Digital documents are now an important part of most business and government operations. Digitised information is easier and faster to process and ‘use’, creating a better experience for customers and employees.
One of the most popular digital document formats is PDF (portable document format) which allows anyone to create a computerized version of a paper form – or any other document. These files can then be emailed or shared quickly and easily.
Sometimes however, you may not want to share all of the information on that document, just a few of the details. When this is the case, we ‘redact’ the information that needs to be protected.
What is redaction?
Redaction simply means making some information on a document unreadable. Historically, information on a copy of a paper-based document would be redacted by simply drawing lines across the sensitive details with a large, black sharpie marker. The redacted document could then be shared safely.
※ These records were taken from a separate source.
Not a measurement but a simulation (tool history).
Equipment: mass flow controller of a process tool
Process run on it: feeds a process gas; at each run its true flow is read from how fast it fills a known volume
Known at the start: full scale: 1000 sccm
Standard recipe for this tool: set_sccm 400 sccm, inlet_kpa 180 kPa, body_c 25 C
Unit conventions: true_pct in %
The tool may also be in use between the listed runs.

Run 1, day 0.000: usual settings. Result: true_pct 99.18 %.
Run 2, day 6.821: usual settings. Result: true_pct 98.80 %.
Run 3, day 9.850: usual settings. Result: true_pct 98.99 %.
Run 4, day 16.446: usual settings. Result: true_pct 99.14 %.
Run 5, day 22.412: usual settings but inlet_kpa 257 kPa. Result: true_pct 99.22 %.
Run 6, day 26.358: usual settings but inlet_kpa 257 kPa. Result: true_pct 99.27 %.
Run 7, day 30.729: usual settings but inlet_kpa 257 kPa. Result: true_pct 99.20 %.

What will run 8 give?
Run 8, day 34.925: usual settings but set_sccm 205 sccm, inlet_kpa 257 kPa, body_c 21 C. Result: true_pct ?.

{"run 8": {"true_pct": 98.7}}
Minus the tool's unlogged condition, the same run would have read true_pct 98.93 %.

Because protecting sensitive information is important, many PDF tools now include redaction tools that perform a similar job. You can highlight a portion of sensitive text and mark it to be redacted – the PDF creation software then ‘hides’ the text so it cannot be read.
But researchers have recently discovered this isn’t always the case.
Some redaction tools simply do not work
During testing it was found that the redaction features in some PDF applications didn’t work as expected. Although portions of text could not be read in the original document, researchers were able to recover the hidden text by simply selecting the redacted section and then copying and pasting into a new document – the censored text was then clearly readable.
Fortunately, this flaw was only found in a handful of applications – and once alerted to the problem, the software developers have been working to create a fix.
Advanced analysis may defeat redaction
Continuing their investigation, the researchers then looked at other ways to try and recover redacted information. To see what was possible, they built a tool that could automatically analyze ‘glyphs’ the physical size and shape of redacted letters and phrases. What does that mean? Consider the letter ‘i’ and the letter ‘w’ – i is quite narrow and w is quite wide so they both take up a different amount of space on screen.
By analyzing the size and shape of redacted text blocks, the researchers were able to make quite predictions about what the hidden text said. Their tests suggested that in 14% of cases they were able to recover people’s names from censored PDF files for instance. This may not sound like a lot (86% of names could not be recovered), but it is still a concerning statistic when dealing with sensitive information.
How to redact safely
According to the research, redacting PDF documents with the built-in tools does work in most cases. However, to best protect yourself, you should take a multi-level approach to redaction.
First, add another text layer on top of the sensitive details and type random text – even ‘zzzzzzzzz’ should work. Next, use the redaction tool as normal.
This approach ensures that text cannot be copy-and-pasted – all the hacker will see is the new text (zzzzzzzz). It also means that smart analysis will be unable to ‘guess’ which works have been censored because it cannot accurately assess the size and shapes of the underlying letters.
Fortunately, PDF software vendors have been contacted about potential redaction issues and are working to develop fixes. As always, make sure that your software is kept fully up-to-date so that when new features and bug fixes become available, you are better protected against hackers and cybercriminals.